‘T2 Trainspotting’ – Film Review

The boys are back.

“It had better not be shite, Danny.” That’s what returning cast of T2 Trainspotting – Ewan McGregor, Ewen Bremner, Jonny Lee Miller and Robert Carlyle – told director Danny Boyle when they reprised their beloved, dysfunctional characters, 20 years since the original movie made history.

Trainspotting, released in 1996 and based on Irvine Welsh’s bestselling novel, unforgettably followed the exploits of four pals in Edinburgh. Three were hooked on heroin and all four got fucked up, made dreadful mistakes, ripped people off and eventually hit upon a big drug deal that promised to make them rich – “the dodgiest scam in a lifetime of dodgy scams”. We left them in the aftermath of said scam, as Renton (McGregor) took the money and ran, betraying his childhood friends.

It’s impossible to overstate how important the film became to British culture, with its killer soundtrack (Iggy Pop, Lou Reed, Pulp), quotable dialogue and even (some said) a foray into heroin chic. The weight of expectation must have been crushing during production of this sequel. Luckily, the result is anything but shite. Words you could apply to T2 Trainspotting: nostalgic, funny, melancholic, unpredictable. Just like the original, the plot is so simple that you can relate even if your life doesn’t in any way resemble those of the characters (for your sake, let’s hope it doesn’t).

Renton’s spent two decades hiding out in Amsterdam, but circumstances force him to return to his hometown, where his old cronies, ne’er-do-well Sick Boy (Miller) and gormless Spud (Bremner) are running in the same old circles. Sick Boy is a pimp who runs a shit pub, while Spud has sunk back into heroin addiction. Meanwhile, deranged Begbie has escaped prison and has spent this whole time vowing revenge on Renton; the two threads come together as Renton is embroiled in an ill-advised business venture with Sick Boy and his girlfriend Veronika (Anjela Nedyalkova).

Now that these characters are embedded in pop culture, it would have been easy to reduce them to parodies of themselves, a pitfall screenwriter John Hodge (who loosely based the film on Welsh’s 2002 novel Porno) has been keen to avoid. Begbie gets laughs when, for example, he simmers with impotent rage as a lawyer explains the grounds on which his parole was denied. Yet it’s not so funny when this same rage veers close to domestic violence upon Begbie’s return to his wife and son. Cleverly, the emotional ties drawing Renton back into this world are emphasised by flashbacks to the old friends in primary school.

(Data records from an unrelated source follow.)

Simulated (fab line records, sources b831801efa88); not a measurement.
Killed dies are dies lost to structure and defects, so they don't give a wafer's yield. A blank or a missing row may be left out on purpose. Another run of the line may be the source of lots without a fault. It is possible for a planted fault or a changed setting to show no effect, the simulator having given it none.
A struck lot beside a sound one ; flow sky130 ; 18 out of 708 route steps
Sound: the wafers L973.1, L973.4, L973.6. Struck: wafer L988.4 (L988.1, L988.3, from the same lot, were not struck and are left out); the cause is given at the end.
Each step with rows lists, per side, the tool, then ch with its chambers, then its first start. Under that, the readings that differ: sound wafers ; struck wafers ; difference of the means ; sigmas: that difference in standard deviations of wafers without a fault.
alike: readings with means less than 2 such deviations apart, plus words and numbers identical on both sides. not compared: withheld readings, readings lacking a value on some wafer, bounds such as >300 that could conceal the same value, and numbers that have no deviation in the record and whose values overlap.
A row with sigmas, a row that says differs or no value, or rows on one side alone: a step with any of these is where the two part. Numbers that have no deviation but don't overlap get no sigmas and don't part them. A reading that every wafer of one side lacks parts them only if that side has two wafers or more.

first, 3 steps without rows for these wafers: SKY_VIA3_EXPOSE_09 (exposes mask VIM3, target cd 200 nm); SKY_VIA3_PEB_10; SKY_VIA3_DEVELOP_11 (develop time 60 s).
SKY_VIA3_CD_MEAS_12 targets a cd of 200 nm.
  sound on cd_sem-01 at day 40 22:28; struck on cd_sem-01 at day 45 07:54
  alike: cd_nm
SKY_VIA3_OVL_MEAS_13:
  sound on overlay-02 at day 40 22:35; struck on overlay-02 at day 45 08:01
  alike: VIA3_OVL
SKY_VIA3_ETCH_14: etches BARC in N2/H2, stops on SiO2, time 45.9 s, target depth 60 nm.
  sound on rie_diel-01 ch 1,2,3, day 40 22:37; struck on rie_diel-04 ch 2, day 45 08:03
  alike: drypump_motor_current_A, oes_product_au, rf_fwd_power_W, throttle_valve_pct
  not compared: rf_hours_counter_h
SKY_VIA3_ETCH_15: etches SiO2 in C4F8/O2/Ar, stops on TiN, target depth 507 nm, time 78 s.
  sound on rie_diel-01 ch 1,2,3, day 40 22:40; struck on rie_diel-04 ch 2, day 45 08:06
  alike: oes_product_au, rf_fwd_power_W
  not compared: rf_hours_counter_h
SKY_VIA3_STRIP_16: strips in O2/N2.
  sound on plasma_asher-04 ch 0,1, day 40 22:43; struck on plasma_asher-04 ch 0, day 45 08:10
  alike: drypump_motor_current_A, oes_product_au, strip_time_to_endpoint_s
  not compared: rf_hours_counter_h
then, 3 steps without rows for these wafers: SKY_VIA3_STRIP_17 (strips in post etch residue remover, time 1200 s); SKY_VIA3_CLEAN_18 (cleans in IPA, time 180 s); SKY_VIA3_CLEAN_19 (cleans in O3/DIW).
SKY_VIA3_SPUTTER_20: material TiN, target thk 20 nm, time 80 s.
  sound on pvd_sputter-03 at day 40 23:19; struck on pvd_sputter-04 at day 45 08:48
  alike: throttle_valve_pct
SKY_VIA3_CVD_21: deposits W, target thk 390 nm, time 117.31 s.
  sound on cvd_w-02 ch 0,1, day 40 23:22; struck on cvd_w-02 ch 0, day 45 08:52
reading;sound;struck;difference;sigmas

Visual allusions to the original abound – a shot of a rancid toilet, Renton dropping the (record) needle on Iggy Pop’s ‘Lust For Life’ – and if there’s a criticism, it’s perhaps that the film doesn’t even attempt to stand separate from the original. Then again, in doing so, T2 Trainspotting invites us to question our own life choices and how far we have or haven’t veered from our own past. Sick Boy recalls sharing a needle with Renton the first time they took smack: “Your blood runs in my veins.” Renton makes all those mistakes again because, ultimately, we can’t change who we are.

With a soundtrack throbbing with new sounds from the likes of Wolf Alice and Young Fathers and a dazzling update on Renton’s iconic “Choose Life” speech, Danny Boyle has served up a film that unleashes a rush almost as satisfying as the original hit.